11/06/2007 - New England's herring are in a pickle. Our fishermen have caught these small, oily fish for centuries without a problem. What's different today is that fishing fleets with nets the size of football fields are scooping up huge amounts of herring until the schools are broken up and leave the area. This is more than a tough break for the fish. It's quickly becoming a crisis for New England's marine economy.
In this region, herring are the linchpin of the ocean food web. They eat small plants and animals, and in turn are eaten by dozens of other species. The whales that tourists watch depend heavily on herring for food. So do striped bass, tuna, and cod, all of which are favorite targets of recreational fishermen. And without a sustainable herring fishery, the cod, tuna, and lobster industries would suffer.
Unfortunately, new, industrial-sized ships trawl back and forth through giant schools of herring, day and night, as if mowing a lawn or vacuuming a floor. In the end, few herring are left for the whales, dolphins, striped bass, tuna, and other ocean wildlife that are so important to our region's ocean economy.
These industrial ships, known as mid-water trawlers, have sailed into New England waters en masse over the last decade. Since 1995, the region's industrial mid-water trawl fleet has grown from one ship to more than 30. Ships of this scale had not fished New England waters since the foreign fleet wiped out herring stocks in the 1970s.
The buildup of this mammoth fleet has not only hurt herring and the species that rely upon them; it's also had a potentially severe impact on the region's traditional fishing businesses. Huge mid-water trawlers descend on discrete fishing grounds, such as Jeffrey's Ledge in the Gulf of Maine. In the course of a few days, they take so much herring that there's little left for the tuna, which therefore go elsewhere. Since the rise of mid-water trawling, New England's tuna harvest has plummeted. In Canada, meanwhile, industrial fishing is not allowed inshore, and the tuna harvest has grown. This is no coincidence.
It's time for the New England Fishery Management Council, which sets the rules for fisheries in the region and is meeting today through Thursday, to consider changes that would protect herring. Doing so now will ensure that all of New England's fisheries thrive in the future.
Three things need to happen right away.
First, we must put enough federal observers on ships to monitor wasteful fishing. Industrial fleets tow nets with a tiny mesh - nets that kill everything in their path. Whales, seals, dolphins, and fish are dumped back dead or dying into the sea. These industrial mid-water trawlers are banned in many parts of the world, and those still operating elsewhere in the United States must take federal observers aboard in sufficient numbers to document what they catch and throw back. But not in the Northeast. The New England Council should require enough observers onboard to hold this fleet accountable.

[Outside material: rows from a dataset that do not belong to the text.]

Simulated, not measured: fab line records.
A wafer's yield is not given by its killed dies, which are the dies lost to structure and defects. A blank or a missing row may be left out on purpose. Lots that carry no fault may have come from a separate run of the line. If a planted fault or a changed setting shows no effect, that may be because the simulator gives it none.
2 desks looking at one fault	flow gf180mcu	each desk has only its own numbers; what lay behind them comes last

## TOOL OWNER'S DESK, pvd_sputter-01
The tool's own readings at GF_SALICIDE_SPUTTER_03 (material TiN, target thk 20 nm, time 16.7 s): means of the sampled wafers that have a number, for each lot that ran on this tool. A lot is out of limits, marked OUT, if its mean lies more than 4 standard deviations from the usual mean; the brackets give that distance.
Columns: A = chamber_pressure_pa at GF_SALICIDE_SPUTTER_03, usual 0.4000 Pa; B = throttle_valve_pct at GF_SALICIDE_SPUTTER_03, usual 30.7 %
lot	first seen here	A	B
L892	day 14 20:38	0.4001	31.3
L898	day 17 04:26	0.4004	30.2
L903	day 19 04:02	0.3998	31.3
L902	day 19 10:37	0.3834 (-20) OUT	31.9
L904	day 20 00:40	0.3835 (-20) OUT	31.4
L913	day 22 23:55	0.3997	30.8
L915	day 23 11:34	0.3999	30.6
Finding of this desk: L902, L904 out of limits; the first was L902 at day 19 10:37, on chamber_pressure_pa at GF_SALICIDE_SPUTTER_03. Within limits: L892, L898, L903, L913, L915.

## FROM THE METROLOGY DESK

Second, the fleet should be kept offshore, away from the inshore fisheries that support our coastal economy.
Third, when fishery managers set fishing limits, they need to consider other animals that feed on herring. Without enough herring, creatures such as cod, haddock, tuna, whales, dolphins, seals, and seabirds will starve.
The industrial mid-water trawl fleet likes to claim that it is already well-monitored and regulated. Not so. In Alaskan waters, these same vessels would have federal observers onboard 100 percent of the time. Here in New England, the industrial fleet has observers onboard less than 6 percent of the time.
In addition, the industry claims that the problems that fishermen and conservationists point to in the industrial mid-water trawl fishery are common to all New England's fisheries. True, all of New England's fisheries could use better monitoring. But the traditional fleets that fish for cod, tuna, striped bass, and other stocks have existed for decades in New England, and their impacts are well known. The industrial mid-water trawl fleet is new, and operates on a worrisome scale. Very little is known about the long-term impact of this fleet on our ocean.
Herring are among the smallest fish in the sea, but also among the most important. The health of our ocean and the future of New England's traditional fisheries depend upon reforming this fishery.
Peter Baker directs the Herring Alliance at The Pew Charitable Trusts. Ray Kane is a commercial tuna fisherman from Chatham.